Hailed as “pathologically fun” by The New York Times, Low Cut Connie first exploded out of Philadelphia roughly a decade ago with the self-released debut, ‘Get Out The Lotion.’ Crossing the rapturous energy of Jerry Lee Lewis with the flamboyant sleaze of the New York Dolls, the record earned immediate critical raves, with Rolling Stone describing it as “what indie rock might sound like were it invented in Alabama in the late fifties” and NPR’s Fresh Air praising it as “both a throwback to early rock and a vital collection of raucous new music.” A year later, they followed it up with ‘Call Me Sylvia,” which the NY Daily News called “Mott the Hoople-style honky-tonk with a hint of garage-punk spunk,” and in early 2015, they returned again with ‘Hi Honey,’ an album dubbed “the essence of what rock ‘n’ roll should be” by Sound Opinions host and rock critic Greg Kot. Despite all the glowing press, Low Cut Connie still remained something of an underground phenomenon, continuing to build up his cult audience one sweaty show and glorious festival at a time. That all changed in the summer of 2015, though, when a very unexpected co-sign arrived from 1600 Pennsylvania Avenue.

“We got word that Barack Obama had put us on his summer playlist,” says Weiner, who was later invited to visit the White House. “Suddenly this vehicle that had been going 40mph lurched forward to 90mph, and that’s when things really took off.”
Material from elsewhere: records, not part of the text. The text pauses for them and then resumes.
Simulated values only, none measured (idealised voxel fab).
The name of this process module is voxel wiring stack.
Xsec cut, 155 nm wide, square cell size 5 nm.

Soon the band was counting the likes of Elton John and Bruce Springsteen among their fans as they sold out increasingly larger and larger rooms around the country. With more eyes on them than ever before, the band delivered big in 2017 and 2018, releasing a pair of critically lauded albums—‘Dirty Pictures (Part 1)’ and ‘Dirty Pictures (Part 2)’—and by the time 2019 came to an end, they were sitting pretty on Rolling Stone’s Best of the Decade list.

With both ‘PRIVATE LIVES,’ Low Cut Connie’s wild new double-album, and the band’s ‘TOUGH COOKIES’ livestream series, Weiner lands a direct hit. Exploring the discord and alienation between our inward and outward-facing selves, the 17-track collection is as empathetic as it is ambitious.  Weiner began broadcasting directly to his quarantined fans with his ‘TOUGH COOKIES’ livestreams: a live and unscripted variety show where Weiner could pull from his catalog of hundreds of songs, play covers he had learned five minutes before, offer inspirational monologues, strip to his underwear at the piano, and invite his heroes on for intimate conversations.